There have been a number of recent discussions about the enormous volume of social media data. According to IDC 95% of the 1.2 zettabytes of data in the digital universe is unstructured, 70% of which is user generated content. Along with managing the staggering number of tweets, blog posts, message board discussion, etc. about your product or company is the importance of an analytics strategy and data integrity. I'll leave the data integrity post for another time because I'd like to spend a little time on it as it's the critical foundation on which social business collaboration is built.

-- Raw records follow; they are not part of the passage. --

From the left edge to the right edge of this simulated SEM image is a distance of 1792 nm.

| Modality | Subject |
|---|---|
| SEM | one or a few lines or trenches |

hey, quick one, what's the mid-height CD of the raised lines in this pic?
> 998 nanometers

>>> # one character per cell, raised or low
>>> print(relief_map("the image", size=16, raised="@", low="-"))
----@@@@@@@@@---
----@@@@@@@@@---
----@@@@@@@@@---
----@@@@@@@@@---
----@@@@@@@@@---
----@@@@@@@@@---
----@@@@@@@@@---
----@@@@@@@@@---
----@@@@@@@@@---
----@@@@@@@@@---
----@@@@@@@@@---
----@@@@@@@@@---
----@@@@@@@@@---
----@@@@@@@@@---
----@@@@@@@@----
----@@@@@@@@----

I want to provide some examples of how companies and organization are using data from social media analytics to inform marketing decision, new product development and better understand their customers social network. Perhaps, this has happened to you where you collect the data, create dashboards or spreadsheet and that's it. The examples are pretty narrow in that they don't detail how the data is managed from an integration perspective nor the internal processes in place to support actionable insights. But hopefully they'll give you some ideas how you can begin thinking about your social customer and ways your organization may engage and listen with them.
We always recommend that companies start with a goal for their social media analysis. No, there's nothing wrong with casting a net out there to get the pulse on consumer impressions of a company or a brand but the true power of social media monitoring manifests itself when you apply sophisticated semantic language modeling to a particular question.
Here are a couple of examples. (I apologize now for not having any pictures!)
From Listen to Engage to Action
Collective Intellect worked with a top food company to size an emerging ingredient trend and gain insight into who's looking for this ingredient and why. So, the focus of the analysis was:
- demographic and psychographic profiles of posters
- discussion comparisons between ingredient topics to determine if there really was a trend
- validate existing messaging
CI analyzed over 200k posts related to this specific trend and then compared number of posts and month over month increase to other ingredient discussions to assess the opportunity relative to other well documented health trends. We also evaluated demographic and psycho-graphic profiles of posters and analyzed benefit platforms and product usage.
CI was able to identify primary and secondary target audiences, influencers and message hierarchy. This led to change in creative messaging, an online media strategy and a major cross-divisional new product effort focused around this emerging food trend.
Traditionally, focus groups or surveys would be used to surface consumer ingredient preferences in relation to health trends and then those results would be organized and configured by demographic or other filters. But one of the truly exciting characteristics of social media engagements is that the conversations customers are having about a product, new ingredients or emerging health trends emerge in an authentic, unfiltered, unscheduled way - they're real-time. This is why sophisticated language modeling is so critical to monitoring and analyzing social media data - listening technology has to be able to contextually and accurately categorize content quickly but also surface trends, themes and intentions from customer conversations. Listening platforms provide an opportunity for greater and more sophisticated insights into customer intentions and preferences because of its ability to isolate important attributes from groups of authors and reveal unique considerations and preferences in addition to providing the ability to identify unknown associations occurring through natural online conversations. In other words, equipped with these social insights a company can validate and adjust messaging, support new product efforts and better understand their consumer's social network.
Recession Time - Approach Your Consumer with Caution
A leading credit card was afraid that negative consumer perception was running so high that there would be no effective means of combating it. This company wanted to better understand:
- overall consumer sentiment towards credit cards
- uncover drivers of conversation around credit
- surface specific attributes and features that are most important to consumers
Collective Intellect tracked over 650,000 unique posts over the last year to uncover drivers of conversation around credit, issuers, and networks to help the client understand that -even in times when consumers are concerned about their balances and changes in terms - they still see benefits in using credit.
Specifically, CI was able to point out that consumers spend more time sharing and talking about responsible spending, debt reduction, and incentives/rewards than they do "bashing" providers of credit. Knowing the specific attributes and features that are most important to consumers equipped the client with the ability to build new product and feature offerings and tailor messaging that will help mitigate any negative sentiment and reinforce brand affinity around those benefits most relevant to their consumers.
This type of monitoring and analytics can surface surprising results. This company cannot be faulted for thinking they were being "bashed' during the recent economic downturn. But because technology, like the one offered by CI, provides contextual relevancy - the ability to understand conversations - we are able disprove preconceived ideas about consumer perception and intent, which provides new ideas for engaging with a customer.